Full-text searching
Construct a full-text index of all supported document types, including
PDF, HTML and UNIX manual pages,
and execute searches on it.
These search and index tools interface Multivalent's support for many document formats with
Doug Cutting's excellent
Lucene
search engine.
Install Lucene's JAR, version 1.3 or later (which is named something like lucene-1.4-final.jar
),
and add the complete path includig the Lucene JAR name it to your CLASSPATH environment variable or specify
it with invoking a tool withthe -classpath
command-line optin.
Index Options
java tool.lucene.Index [options] files-and-directories-to-index
- -new —
create new index.
Otherwise the index is incrementally updated.
- -refresh --
for every document in the index,
see if it has been modified or deleted,
and update the index accordingly.
No new files are added
(any
files-and-directories-to-index
are ignored.)
- -index directory --
directory in which to find the index created above.
Default: directory named
.lucene
in the user's home directory.
- -exclude regular-expression --
do not index any file whose path matches regular-expression
Search Options
java tool.lucene.Search [options] expression-to-search-for
- -index directory --
directory in which to place the index.
Default: directory named
.lucene
in the user's home directory.
- -maxhits number --
limit number of hits displayed to number of them.

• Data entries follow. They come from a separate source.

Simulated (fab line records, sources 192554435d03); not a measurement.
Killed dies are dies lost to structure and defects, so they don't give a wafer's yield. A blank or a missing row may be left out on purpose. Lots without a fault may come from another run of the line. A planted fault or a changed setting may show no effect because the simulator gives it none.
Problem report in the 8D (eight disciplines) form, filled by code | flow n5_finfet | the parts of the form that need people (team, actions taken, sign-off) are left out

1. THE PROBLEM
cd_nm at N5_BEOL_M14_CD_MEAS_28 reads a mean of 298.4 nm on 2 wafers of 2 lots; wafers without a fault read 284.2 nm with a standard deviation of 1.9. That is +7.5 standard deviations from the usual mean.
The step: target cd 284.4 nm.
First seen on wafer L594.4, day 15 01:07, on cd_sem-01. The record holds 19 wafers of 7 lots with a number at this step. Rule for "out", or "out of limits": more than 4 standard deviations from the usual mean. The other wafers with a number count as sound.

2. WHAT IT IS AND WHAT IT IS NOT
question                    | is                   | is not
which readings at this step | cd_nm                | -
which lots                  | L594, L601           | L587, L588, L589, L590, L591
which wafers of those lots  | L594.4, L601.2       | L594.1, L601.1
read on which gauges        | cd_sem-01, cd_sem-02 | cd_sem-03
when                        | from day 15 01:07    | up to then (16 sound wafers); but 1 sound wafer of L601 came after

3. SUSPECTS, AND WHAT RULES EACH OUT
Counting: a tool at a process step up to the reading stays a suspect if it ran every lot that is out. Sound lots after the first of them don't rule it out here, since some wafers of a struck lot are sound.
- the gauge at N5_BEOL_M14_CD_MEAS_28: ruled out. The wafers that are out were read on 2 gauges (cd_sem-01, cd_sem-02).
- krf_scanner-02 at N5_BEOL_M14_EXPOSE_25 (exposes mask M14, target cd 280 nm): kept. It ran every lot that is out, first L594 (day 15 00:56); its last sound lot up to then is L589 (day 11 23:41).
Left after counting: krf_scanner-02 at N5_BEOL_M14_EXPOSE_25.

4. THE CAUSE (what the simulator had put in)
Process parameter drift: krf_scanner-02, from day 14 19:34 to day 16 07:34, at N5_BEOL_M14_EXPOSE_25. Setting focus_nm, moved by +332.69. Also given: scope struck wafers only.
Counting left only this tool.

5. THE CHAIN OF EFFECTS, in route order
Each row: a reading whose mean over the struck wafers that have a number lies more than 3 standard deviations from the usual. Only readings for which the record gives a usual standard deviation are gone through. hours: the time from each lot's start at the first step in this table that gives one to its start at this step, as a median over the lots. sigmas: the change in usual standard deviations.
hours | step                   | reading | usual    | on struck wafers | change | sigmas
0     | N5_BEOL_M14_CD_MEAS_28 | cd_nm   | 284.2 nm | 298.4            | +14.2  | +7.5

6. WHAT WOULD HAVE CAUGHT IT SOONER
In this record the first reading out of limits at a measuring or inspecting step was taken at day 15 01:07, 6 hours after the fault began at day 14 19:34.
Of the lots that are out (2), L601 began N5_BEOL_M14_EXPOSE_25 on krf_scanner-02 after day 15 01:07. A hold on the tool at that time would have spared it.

The special case -hits all
displays all hits.
Default: 10.
- expression-to-search-for --
Single words/terms are given as is, phrases are surrounded by double quotes,
and boolean are composed with AND and OR.
See Lucene query syntax
for more sophisticated searches.
Fielded searches can refer to the fields
uri
to limit searches based on filename,
body
for body text,
and mod
to limit searches based on file last modification date.
At this time full-text searching is not available graphically through
the browser.